WASHINGTON - It was another landmark week in the presidency of Donald Trump. He hosted key U.S. allies Emmanuel Macron of France and Angela Merkel of Germany; but, he also had to weather more turmoil in his Cabinet as well as the ongoing Russia investigation and intensifying scrutiny of his personal lawyer, Michael Cohen.
What might be an extraordinary week for another president has quickly become “situation normal” for the man elected as the nation’s 45th chief executive.
Trump wound up his chaotic week Friday by meeting with German Chancellor Merkel. During an Oval Office photo opportunity, Trump was eager to embrace a report from Republicans on the House Intelligence Committee that found no collusion between the Trump campaign and Russia.

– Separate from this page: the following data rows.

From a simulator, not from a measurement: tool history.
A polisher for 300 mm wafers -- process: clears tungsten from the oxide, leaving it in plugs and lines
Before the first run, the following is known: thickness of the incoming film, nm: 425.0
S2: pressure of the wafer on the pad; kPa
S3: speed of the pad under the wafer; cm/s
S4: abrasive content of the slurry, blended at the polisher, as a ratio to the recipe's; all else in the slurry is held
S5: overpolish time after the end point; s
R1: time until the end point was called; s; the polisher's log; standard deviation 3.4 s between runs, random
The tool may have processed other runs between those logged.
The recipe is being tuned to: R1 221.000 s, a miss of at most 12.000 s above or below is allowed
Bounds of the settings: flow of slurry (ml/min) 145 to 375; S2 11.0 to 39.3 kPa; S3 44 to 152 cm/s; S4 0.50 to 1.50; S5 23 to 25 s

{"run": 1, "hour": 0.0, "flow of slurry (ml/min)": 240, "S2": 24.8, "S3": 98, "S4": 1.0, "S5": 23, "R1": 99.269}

“It was a great report. No collusion, which I knew anyway. No coordination, no nothing,” said Trump with Merkel looking on. “It is a witch hunt. That is all it is. No collusion with Russia, if you can believe this one.”
Representative Adam Schiff, the ranking Democrat on the House Intelligence Committee, issued a statement criticizing the Republican conclusions. Schiff asserted the committee did find evidence of collusion in “secret meetings and communications” between Trump campaign officials and others with links to the Russian government. The matter remains the focus of the investigation led by special counsel Robert Mueller.
Earlier in the week, Trump bonded with French President Macron during a formal state visit that was noted for the warm physical interactions between the two leaders.
“He is going to be an outstanding president. One of your great presidents and it is an honor to call you my friend. Thank you,” Trump told Macron at the end of their joint news conference.
Trump also received more good news this week when his choice for secretary of state, Mike Pompeo, finally won Senate confirmation.
There were, however, some significant setbacks as well, including the withdrawal of Ronny Jackson as the next head of the Department of Veterans Affairs and intense congressional scrutiny of embattled EPA chief Scott Pruitt, under fire for allegedly misspending government funds.
It was yet another week of dramatic ups and downs that have become a regular feature of the Trump White House.
“I don’t think it is that he thrives on chaos. He creates chaos and this is what the White House has been about and what Washington has been about,” said analyst Jim Kessler with the centrist Democratic group Third Way.
WATCHL Merkel, Macron and Cabinet Turmoil — Just Another Week at the Trump White House
In addition to the Russia probe, the legal problems confronting Trump’s personal lawyer, Michael Cohen, continue to cast a shadow over the administration, according to John Fortier with the Bipartisan Policy Center in Washington.
“It’s an up and down week. It’s always a very exciting time with Donald Trump, but certainly the circus atmosphere of the appointments and the scandal is often coming back into play.”
Both Fortier and Kessler are the guests this week on VOA’s “Encounter” radio program.
Kessler said Trump is hoping that the good news about improving relations between North Korea and South Korea and his close friendship with Macron will overshadow the setbacks.
“Trump felt good about bonding with Macron and Macron elevated himself on the world stage. So in that way, this was a good week for Donald Trump despite all the bad things that happened to him,” Kessler said.
At a joint news conference Friday with Merkel, Trump congratulated the leaders of North Korea and South Korea after their summit. He also said the U.S. will continue to exert “maximum pressure” on North Korea until denuclearization takes place.
A new Quinnipiac University poll this week found that U.S. voters approve of Trump’s handling of the North Korea issue by a margin of 52 percent to 42 percent. Trump’s overall approval rating in the same poll was 39 percent favorable, 54 percent unfavorable.
Ever the showman, Trump found time late in the week to lead a tour for the children of White House reporters.